This is the church, where is the steeple?

This is the church, where is the steeple?

Steeples and bell towers have gone out of fashion for church buildings, reports USA Today. What hurts is the reason:

Nationwide, church steeples are taking a beating and the bell tolls for bell towers, too, as these landmarks of faith on the landscape are hard hit by economic, social and religious change. . . .

Architects and church planners see today’s new congregations meet in retooled sports arenas or shopping malls or modern buildings designed to appeal to contemporary believers turned off by the look of old-time religion.

Steeples may have outlived their times as signposts. People hunting for a church don’t scan the horizon, they search the Internet. Google reports searches for “churches” soar before Easter each year. . . .

After three decades of repairing steeples, [steeplejack Michael] Hardin still considers it “a bit of joy to restore something so old and so beautiful and help it retain its integrity.”

The average age of the churches he works on is a half-century. The older steeples, “built with top-notch lumber and a lot of heart,” are holding up structurally, and more often need only cosmetic fixes.

In more recent decades, Hardin says, “church builders went a little haywire. People used shortcuts and cheaper lumber or they moved to the fiberglass steeples that claim to be maintenance-free. And if there’s a problem they stand back and try to get band-aid repairs or they just remove it and cap it off.” . . .

Providence Baptist Church in McLean, Va., a congregation of 450 in the Washington suburbs, managed to get a whole new aluminum steeple and $25,000 annually for its maintenance budget by hopping on the leased-tower trend last year.

Senior Pastor Tim Floyd says the original steeple, moved from the congregation’s first location, was “in good shape, but it was too small for the larger, newer church. And we needed to bring in more money for our maintenance budget. So what could we do? We saw that cellphone companies are using innovative methods, like artificial trees with antennas, to disguise their equipment and bring in cell coverage without unsightly towers.”
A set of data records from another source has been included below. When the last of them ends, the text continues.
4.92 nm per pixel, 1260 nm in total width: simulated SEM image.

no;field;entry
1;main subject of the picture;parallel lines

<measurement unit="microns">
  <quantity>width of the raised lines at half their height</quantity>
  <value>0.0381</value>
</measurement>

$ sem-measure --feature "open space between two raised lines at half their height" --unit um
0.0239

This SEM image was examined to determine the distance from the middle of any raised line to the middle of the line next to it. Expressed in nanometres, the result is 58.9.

Church leaders located a company ready to deal, negotiated the design and “now we have a steeple, hiding two cell antennas, that gives us a really big profile on the horizon. It’s elegant and majestic and a win-win for us,” Floyd says.

It’s also a visual contrast to a massive, modern megachurch across the street that boasts no steeple.

No surprise, says architect Gary Landhauser, a partner with Novak Design Group in Cedar Rapids, Iowa, who worked on nearly 30 churches in past 15 years.

“We have done a lot of church designs, but we haven’t done a steeple design in 15 years,” Landhauser says.

Today, he says, people want their church to look comfortable and inviting, “more like a mall.”

via Church steeples, aging out of fashion, meet their maker – USATODAY.com.

Architecture, like other art forms, expresses meaning.  Do you know why older churches built steeples?  Why they had bells?  What does it mean that today’s churches tend to use cheap materials?  Why are they being made to look “more like a mall”?  What does it mean when the sanctuary has a stage with studio lights, big speakers, and a drum set?  What do these design features  tell us about contemporary Christianity?